Most Black and Indigenous Students Want Police Out of Schools, Report Finds

Decision on whether to cancel the Vancouver officer liaison program is imminent.

Katie Hyslop 5 Mar

Katie Hyslop is a reporter for The Tyee. Reach her here.

The results of the Vancouver School Board’s community consultations on police in schools are in, and the majority of the more than 1,900 people consulted feel neutral or positive about the school liaison officer program and want to keep it.

But Black and Indigenous people, who made up eight per cent of those who responded to a survey about the program and eight per cent of students who took the survey, were more likely to have negative feelings about police in schools.

Many cited fears and anxieties about officers in schools or examples of discrimination they’ve already experienced from police.

At the school district’s policy and governance committee meeting Wednesday evening, Argyle PR, the communications firm hired by the school board to consult the community, said the report is “just a snapshot” of community opinion on the school liaison officer program and not representative of all students.

“I just wanted to read one comment that we heard from a student, which was, ‘I would like to point out that many students with negative experiences of the SLO don’t speak up… positive experiences of the SLO are more likely to be shared and celebrated, whereas bad experiences are swept under the rug,’” said Sarah Chau Bradley, a senior consultant with Argyle.

Argyle’s consultation was limited by its 2.5-week timeline, barriers presented by online engagement and the lack of established relationships between the school district and the Black, Indigenous and people of colour communities, the firm’s representatives said at the meeting.

Consultations took place from late January to mid-February in the form of an online survey, which received nearly 1,500 responses; 18 interviews with 31 people; six student focus groups with 60 students; and more than 300 written submissions.

Written submissions were attached to Argyle’s report, but they were not included in the overall analysis of responses, which Chau Bradley said reflected the school board’s standard process for receiving written submissions.

Just over half of the 1,500 respondents to the survey were current or former Vancouver district students; one-quarter were parents of current or former students; one-fifth were district staff; and the rest identified as community members or “other.”

Nearly three-quarters of survey respondents indicated familiarity with the school liaison officer program, while 60 per cent said officers in schools contributed to a sense of safety and security.

However, when broken down by racial background, the majority of Black and Indigenous people surveyed felt negatively about the program and called for it to be changed or cancelled altogether.

People of colour, including those who identified as being of East Asian, Hispanic, Middle Eastern, South Asian, Southeast Asian and Oceanian descent, made up 47 per cent of all respondents and over half of the students. They were more likely to feel positive or neutral about the program. But they were also the most likely to admit they didn’t know enough about the program or why it existed in schools.

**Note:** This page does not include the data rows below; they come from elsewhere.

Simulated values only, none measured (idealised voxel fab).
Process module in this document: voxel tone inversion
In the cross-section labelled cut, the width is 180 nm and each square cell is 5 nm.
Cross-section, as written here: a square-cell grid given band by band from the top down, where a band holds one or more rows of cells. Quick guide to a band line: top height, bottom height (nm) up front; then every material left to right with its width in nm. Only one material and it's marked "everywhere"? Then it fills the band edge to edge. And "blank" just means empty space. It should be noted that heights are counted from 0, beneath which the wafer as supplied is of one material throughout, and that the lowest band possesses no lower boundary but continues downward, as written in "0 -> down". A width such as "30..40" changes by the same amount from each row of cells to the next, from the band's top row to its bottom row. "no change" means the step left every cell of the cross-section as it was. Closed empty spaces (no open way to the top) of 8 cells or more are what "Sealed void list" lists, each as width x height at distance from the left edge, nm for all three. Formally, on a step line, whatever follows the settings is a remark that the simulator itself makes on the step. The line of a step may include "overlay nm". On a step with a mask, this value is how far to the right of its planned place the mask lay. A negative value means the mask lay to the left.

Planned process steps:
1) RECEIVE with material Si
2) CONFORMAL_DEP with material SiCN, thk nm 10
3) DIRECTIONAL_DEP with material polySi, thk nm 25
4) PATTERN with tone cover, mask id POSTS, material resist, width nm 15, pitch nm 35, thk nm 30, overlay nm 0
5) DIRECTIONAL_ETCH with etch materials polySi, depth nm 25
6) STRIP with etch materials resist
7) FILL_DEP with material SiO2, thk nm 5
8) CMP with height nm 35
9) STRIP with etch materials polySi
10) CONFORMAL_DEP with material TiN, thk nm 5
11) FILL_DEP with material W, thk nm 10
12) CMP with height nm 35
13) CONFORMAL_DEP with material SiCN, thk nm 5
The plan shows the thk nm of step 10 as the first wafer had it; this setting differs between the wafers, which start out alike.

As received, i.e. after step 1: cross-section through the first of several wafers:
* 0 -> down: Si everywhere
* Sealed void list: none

Argyle said most of the positive and negative views came from those who had a direct experience with the program, whereas neutral comments were more likely to come from those with indirect experiences.

While the district instructed Argyle to “centre the voices” of students who identified as Indigenous, people of colour and Black, Emily Johnson of Black Lives Matter-Vancouver says that Black and Indigenous people making up just eight per cent of survey respondents is not enough.

Centring voices would have meant “taking those perspectives as the most important perspectives,” Johnson said, adding the group is not interested in hearing that the majority of those surveyed feel good or neutral about the program.

“The important thing is it’s harming... a small number of the population. That’s the whole point of Black Lives Matter is saying those lives, those Black and Indigenous students’ perspectives and their feelings, fears and traumas are what are important here.” Since 1972, Vancouver Police Department officers have been present in Vancouver schools under the school liaison officer program, while district schools on the University of British Columbia endowment lands have a relationship with the RCMP.

Police are involved with several programs around student mental health, fitness and mentorship, including Student Challenge, Get Real, Youth Connect, Windemere Running Club, Rise Basketball and Here 4 Peers.

Several of the written submissions referenced these programs and called for the SLO program to remain as is or continue with minor changes, like adding unconscious bias training and improving relationship building with schools.

Some suggested that criticism of the program stemmed from similar programs being cancelled or suspended in other school districts like Toronto, Hamilton and Edmonton, or because of increased attention to police violence against Black people in the United States since the murder of George Floyd last spring.

Others who contributed written submissions said that police officers symbolize systemic racism, and their presence in schools causes fear and anxiety for students who identify as people of colour, but especially for Indigenous and Black people.

Markiel Simpson of the BC Community Alliance, a Black community group in Vancouver, said he was surprised by the heavy focus on police participation in school programs versus their negative impact on Black and Indigenous students.

“I must have read over 20 letters about the positive impacts of a running club, when there are other students who were saying that they’re being treated in racist ways by police at school. I think there has to be a lot of learning done on the side of administrators and students for the real outcomes,” he said.

Gord Lau, chair of the District Parent Advisory Council, said that school trustees should prioritize the voices of students harmed by the program over those who feel neutral or positive.

“I worry a little bit,” Lau said, speaking for himself on how he believes the trustees will receive Argyle’s report.

“If you are predisposed to saying we should focus on those negatively impacted, then that’s exactly what you will see, because there is enough of that in the report. If you are predisposed to say things are mostly OK, then there is that in the report as well.”

The District Parent Advisory Council, as well as the Vancouver elementary and secondary teachers’ associations, have maintained since last June that the school liaison officer program should be cancelled.

Community members have an opportunity to address the report with the school board on Monday during a special committee meeting. The district’s policy and governance committee will provide its own feedback and comments on the report at an April 7 meeting.

The school board will consider the report, as well as feedback received, before making its own recommendations on the school liaison officer program at an April 26 meeting.  [Tyee]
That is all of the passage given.